Yes and now there's symmetry. UEFI is to ESP as BIOS is to BIOS Boot. BLS $boot (call it Linux Boot) contains /org/freedesktop/bls, optionally supports shared /boot which is made viable by making it not FAT, and permitting md raid1 for redundancy of important boot data. It's up to distros if they use the shared BLS Linux Boot, or use /boot directory on root - both options keep partition count the same as now. Only if distros really want dedicated separate /boot do they end up with an extra one, for no good reason I'll argue but hey whatever, spec doesn't disallow it nor does it require that 3rd boot partition.


> And you 
> can't guarantee that there'll be enough embedding space on BIOS systems.

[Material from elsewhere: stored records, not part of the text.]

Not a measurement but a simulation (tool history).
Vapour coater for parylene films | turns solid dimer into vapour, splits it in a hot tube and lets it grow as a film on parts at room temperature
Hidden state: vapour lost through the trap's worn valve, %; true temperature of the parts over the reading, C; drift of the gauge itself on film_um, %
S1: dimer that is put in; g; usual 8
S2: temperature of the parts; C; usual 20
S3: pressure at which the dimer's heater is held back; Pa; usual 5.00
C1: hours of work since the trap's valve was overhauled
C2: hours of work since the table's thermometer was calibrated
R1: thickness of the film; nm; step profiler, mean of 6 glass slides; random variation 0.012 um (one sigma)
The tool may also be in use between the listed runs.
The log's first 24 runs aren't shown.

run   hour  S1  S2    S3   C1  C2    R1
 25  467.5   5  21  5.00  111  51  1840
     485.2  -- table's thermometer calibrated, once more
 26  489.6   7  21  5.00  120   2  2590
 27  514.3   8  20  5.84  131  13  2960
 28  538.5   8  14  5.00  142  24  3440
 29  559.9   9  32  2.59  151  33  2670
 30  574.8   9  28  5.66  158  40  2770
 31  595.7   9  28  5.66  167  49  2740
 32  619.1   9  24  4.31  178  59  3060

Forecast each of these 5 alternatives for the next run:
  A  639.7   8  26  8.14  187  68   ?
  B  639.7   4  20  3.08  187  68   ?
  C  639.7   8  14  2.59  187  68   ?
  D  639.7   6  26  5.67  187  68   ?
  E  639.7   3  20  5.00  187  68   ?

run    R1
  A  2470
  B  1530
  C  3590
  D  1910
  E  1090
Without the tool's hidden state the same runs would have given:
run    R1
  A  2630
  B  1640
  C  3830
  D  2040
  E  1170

I don't know what this is referring to.



> 
>>>> * A consequence of BLS is multiple device resilient boot isn't 
>>>> possible because the configuration files go on a single ESP disk, 
>>>> which can't be on md raid (or btrfs). So it becomes a single point of 
>>>> failure.
>>> 
>>> For BIOS systems there's no problem with RAIDing the ESP.
>>> 
>> 
>> Who will guarantee that UEFI firmware will never write to ESPs? And 
>> the same for bootloaders? What happens when Windows or OS X sees this 
>> disk, the ESP partition type code, but has metadata on it that isn't 
>> understood? I bet both of them will complain, repair or offer to 
>> format the partition.
> 
> That's why I said BIOS

You can't predict the myriad ways the hardware will be moved around, what OS's will discover  and try to manipulate these partitions that claim to be ESPs but really aren't.

BLS is defining at minimum a Linux Bootloader Configuration partition. It could be a sharable Linux Boot partition as well. In either case, it's not an ESP. Can we stop stealing other projects' partition type GUIDS?


> 
>>> For UEFI 
>>> systems it's already a single point of failure.
>> 
>> 
>> Works for me. Generic grub.cfg on ESP searches for mduuid and volume 
>> uuid, uses configfile to read /boot/grub2/grub.cfg on md raid1 ext4. 
>> Only /boot/grub2/grub.cfg is ever updated. Simple.
> 
> …and if the disk fails it's still dead. We can do a better job than 
> we're currently doing as far as ensuring filesystem consistency goes, 
> but the most likely failure point is still going to be the drive.

I don't understand this. The disk fails, it's dead yes, the system isn't, because one drive still works. This system is still bootable with the configuration I've described.